Wednesday, June 20, 2007

Sheringham...at last!

We made it to Sheringham today, the place my wife has most wanted to come back to. It’s where she grew up, and she has a great fondness for it. Consequently I got a running commentary on everything we passed, things that were still there and things that weren’t (such as one of the hotels near the beach), things that had changed (like houses on Beeston Bump) and things that had improved (the way the lifeboats go in and out), people who’d lived in certain spots (like the boy who wet his bed – hopefully he doesn’t still after forty something years), and who’d married who.

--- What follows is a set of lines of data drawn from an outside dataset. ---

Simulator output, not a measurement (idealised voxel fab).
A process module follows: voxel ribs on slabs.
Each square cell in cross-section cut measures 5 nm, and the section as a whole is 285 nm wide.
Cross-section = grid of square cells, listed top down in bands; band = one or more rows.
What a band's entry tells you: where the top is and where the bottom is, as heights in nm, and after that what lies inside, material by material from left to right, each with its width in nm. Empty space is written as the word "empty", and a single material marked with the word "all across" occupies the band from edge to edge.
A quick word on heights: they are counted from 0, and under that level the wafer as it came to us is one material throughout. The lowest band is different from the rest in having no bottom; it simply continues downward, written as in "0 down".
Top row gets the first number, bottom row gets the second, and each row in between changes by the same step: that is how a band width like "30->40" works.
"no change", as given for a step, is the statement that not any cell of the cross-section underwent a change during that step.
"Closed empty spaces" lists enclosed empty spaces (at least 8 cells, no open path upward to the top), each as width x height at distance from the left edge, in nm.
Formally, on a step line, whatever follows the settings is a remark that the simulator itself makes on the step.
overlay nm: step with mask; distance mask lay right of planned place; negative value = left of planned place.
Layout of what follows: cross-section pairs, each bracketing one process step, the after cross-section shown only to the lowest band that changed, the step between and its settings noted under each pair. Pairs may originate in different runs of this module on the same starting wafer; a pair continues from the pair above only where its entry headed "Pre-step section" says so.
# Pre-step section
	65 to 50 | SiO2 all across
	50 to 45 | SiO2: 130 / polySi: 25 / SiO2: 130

She met up with at least five women who knew her or other members of the family, from the two elderly ladies who lived in the same ‘Close’ as her family, to a woman selling crab meat from a stall, to the librarian who at first claimed vehemently that there had never been a Methodist church on the corner near the library and then had to admit defeat when Celia found it in one of the library books, to a woman in a pet shop who had worked under Celia’s big sister.
The houses in Sheringham have been greatly improved over the last few decades: everywhere you find solid plastic window frames (instead of aluminium ones), and plastic decoration around the doors and so on. The picturesque feature of these houses (it’s common throughout the coastal area of Norfolk, I think) is that the houses have brick corners but the central area of the outside walls are made of beach stones set in concrete. Nearly all the houses are two storeys, and many of them are attached to other houses. Brick is everywhere. Those houses that aren’t built with the stones, are all brick. Brick, with tile roofs, so there’s an overwhelming red brick feel to all the housing. (The beach stones make a nice contrast).
I must say I liked the place – and didn’t remember anything about it at all, even though I have been there once before with Celia, thirty-odd years ago. The beach isn’t my style of beach, with it’s heavy pebbles and stones before you reach the sand – and the sand is more orange than white, and more gritty underfoot. But the buildings around the beach area are delightful, all squashed together, with little yards and alleys running between them. It’s all very clean, and it looks as though the place is prospering. Certainly it was busy, even though it’s not the ‘season’ yet.
Just while I remember: a curious piece of Norfolk speech is that they say things like, ‘Come round to ours,’ or, ‘we’re going round to his,’ the ours and the his referring to the person’s house in each case. We’d say, ‘come round to our place,’ but the place gets lost in Norfolk.